I liked the twin box spring and mattress I used to have in the van, but it makes it hard to ALSO use the van for anything else. Plus this time I am adding the summer portapotty which would be a tight squeeze with the twin box spring. So-- I'm taking up a padded rug that keeps the factory carpeting protected till the eventual trade-in, to insert 6 army surplus camping pads in a double-bed sized config, and then over top of that the rug will go back down. Nice flat, compressed-foam matting that allows cargo carrying, too. This way if Hardi can come along there's room for him, and an insulated sleeping space in case he can't and I pack a dog for company.

In a large duffel, I have a double-wide sleeping bag I stitched out of two nice single bags whose zippers didn't match enough to marry up, and chemical heatpacks endorsed by local hunting pals to warm the sleeping bag, especially the toe-end. Another bag contains 3 kingsize flat sheets, one flannel, to add/modify as needed. Another bag holds a stash of pillows, miniaturized in recent years.

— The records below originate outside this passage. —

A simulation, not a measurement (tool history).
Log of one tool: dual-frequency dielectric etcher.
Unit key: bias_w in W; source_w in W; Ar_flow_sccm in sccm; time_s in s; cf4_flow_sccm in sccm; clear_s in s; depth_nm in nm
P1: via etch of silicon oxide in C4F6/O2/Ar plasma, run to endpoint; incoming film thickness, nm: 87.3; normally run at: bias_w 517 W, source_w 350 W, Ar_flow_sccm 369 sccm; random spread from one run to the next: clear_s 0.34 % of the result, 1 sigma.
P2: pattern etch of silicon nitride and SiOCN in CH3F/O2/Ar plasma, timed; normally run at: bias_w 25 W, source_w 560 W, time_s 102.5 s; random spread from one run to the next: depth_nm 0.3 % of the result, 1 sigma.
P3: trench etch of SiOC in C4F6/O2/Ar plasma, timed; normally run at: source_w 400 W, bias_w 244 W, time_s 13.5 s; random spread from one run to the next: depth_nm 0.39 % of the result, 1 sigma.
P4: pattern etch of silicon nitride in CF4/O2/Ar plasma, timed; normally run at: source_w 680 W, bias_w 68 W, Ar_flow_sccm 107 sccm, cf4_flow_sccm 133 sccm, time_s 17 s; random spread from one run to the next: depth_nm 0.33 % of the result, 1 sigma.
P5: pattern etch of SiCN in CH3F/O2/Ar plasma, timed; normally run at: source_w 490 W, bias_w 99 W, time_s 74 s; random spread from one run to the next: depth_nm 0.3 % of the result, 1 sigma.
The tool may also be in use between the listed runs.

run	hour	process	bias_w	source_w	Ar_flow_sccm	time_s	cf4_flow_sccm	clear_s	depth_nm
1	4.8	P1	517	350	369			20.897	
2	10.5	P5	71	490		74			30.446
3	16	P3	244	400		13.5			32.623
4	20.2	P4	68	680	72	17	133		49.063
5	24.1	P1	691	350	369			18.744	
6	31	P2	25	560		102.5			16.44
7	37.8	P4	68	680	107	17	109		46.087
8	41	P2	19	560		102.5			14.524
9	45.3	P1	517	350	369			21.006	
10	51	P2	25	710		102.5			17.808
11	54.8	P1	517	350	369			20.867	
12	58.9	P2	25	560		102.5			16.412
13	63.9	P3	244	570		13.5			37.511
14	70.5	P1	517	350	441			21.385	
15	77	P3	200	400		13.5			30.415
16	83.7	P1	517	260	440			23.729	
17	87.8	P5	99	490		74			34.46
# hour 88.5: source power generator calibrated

A nice folding recliner is on board in case I need to use that in the van or elsewhere. It's heavy enough to stash well under the van and not blow around, but light enough to set it up front if it's a wet night.

Another refinement will be a beach umbrella. It's big and light-blocking, to set over my head to block the inevitable street lamp. One of these short-poled thingies-- it's meant to lay on the ground at the head end of a reclining sunbather.

Because all these items are containerized, some in rolling bags, I can adapt any indoor sleeping offer to work for me, or just boondock it if whatever is offered isn't worktable. I'm finding that the work I am doing requires a lot of quiet time as prep and for post-work processing and decompressing, and "I Vahnt to be Alone" is not an unusual need in my activities, that people do understand.

My travels are all to the south end of the diocese and it's a lot warmer down there, year-round. I've scoped out the workable campgrounds along the route too, in case I actually need to PAY to sleep-- always the last choice, but they do have showers and truckstops with showers on this route are rare. At the south end however I did score some guest pool passes-- nice showers there, too.


As far as the prejudice against homeless folks (or people perceived to be in the middle of a domestic dispute) that people are scared to harbor-- it's all in the body language. When approached, one sticks out the hand for a handshake and introduces oneself. "Hi, I'm traveling with my mini-camper on Diocesan business, and my! what a lovely town you have here!" seems to work well.


Driving home yesterday I got the idea to organize a mail list of potential house or driveway hosts in our diocese, to call the "Upper Room Railroad." One of my activities is the Anti-Racism Commission, which meets monthly at the other end of the diocese. So the name for the idea is a spin on the secret, underground railroad that once ran the same route down the middle of our diocese, to point up the positives we now can exercise. Guidelines for people who want to offer this kind of hosting will reflect what Hardi and I enjoyed so much about hosting MudGathers, based on the summer camps my family had when I was a kid. A kind of traveling Mudcat.